From: "Michael S. Tsirkin" <mst@redhat.com>
To: Rusty Russell <rusty@rustcorp.com.au>
Cc: virtualization@lists.linux-foundation.org
Subject: Re: vhost questions.
Date: Thu, 14 Mar 2013 11:33:43 +0200 [thread overview]
Message-ID: <20130314093342.GC14977@redhat.com> (raw)
In-Reply-To: <87wqtatrj5.fsf@rustcorp.com.au>
On Thu, Mar 14, 2013 at 05:08:22PM +1030, Rusty Russell wrote:
> "Michael S. Tsirkin" <mst@redhat.com> writes:
> > On Wed, Mar 13, 2013 at 05:19:51PM +1030, Rusty Russell wrote:
> >> OK, I've been trying to read the vhost and vhost net code, and I'm
> >> struggling with basic questions.
> >>
> >> 1) Why do we allow userspace to change an already-set-up vhost device?
> >> Why not have:
> >> open()
> >> ioctl(VHOST_GET_FEATURES)
> >> ioctl(VHOST_SET_VRING) x n (sets num, addresses, kick/call/err fds)

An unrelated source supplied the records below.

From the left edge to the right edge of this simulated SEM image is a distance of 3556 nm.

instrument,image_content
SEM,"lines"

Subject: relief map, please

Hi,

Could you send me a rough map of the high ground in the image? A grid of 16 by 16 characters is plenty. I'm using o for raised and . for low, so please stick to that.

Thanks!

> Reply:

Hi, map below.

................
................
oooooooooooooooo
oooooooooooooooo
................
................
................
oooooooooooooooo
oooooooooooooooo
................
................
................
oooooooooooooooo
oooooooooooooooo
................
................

> >> ioctl(VHOST_NET_SETUP)
> >> ...
> >> close()
> >>
> >> You're not allowed to call things twice: to reset, you close and
> >> reopen. That would save a lot of code which I'm not sure is correct
> >> anyway.
> >
> > This won't work for the usecases we have in qemu.
> > The way things are setup currently, qemu typically does not have
> > the rights to open any char devices, instead it is passed an fd.
>
> Ah, because creating a vhost fd is privileged? Why? Because it creates
> a kernel thread? Why?
>
> Using a model where a userspace process/thread manages the ring (even if
> it spends 99.99% of its time in the kernel) would avoid this. This is
> how KVM itself works, it's no longer privileged.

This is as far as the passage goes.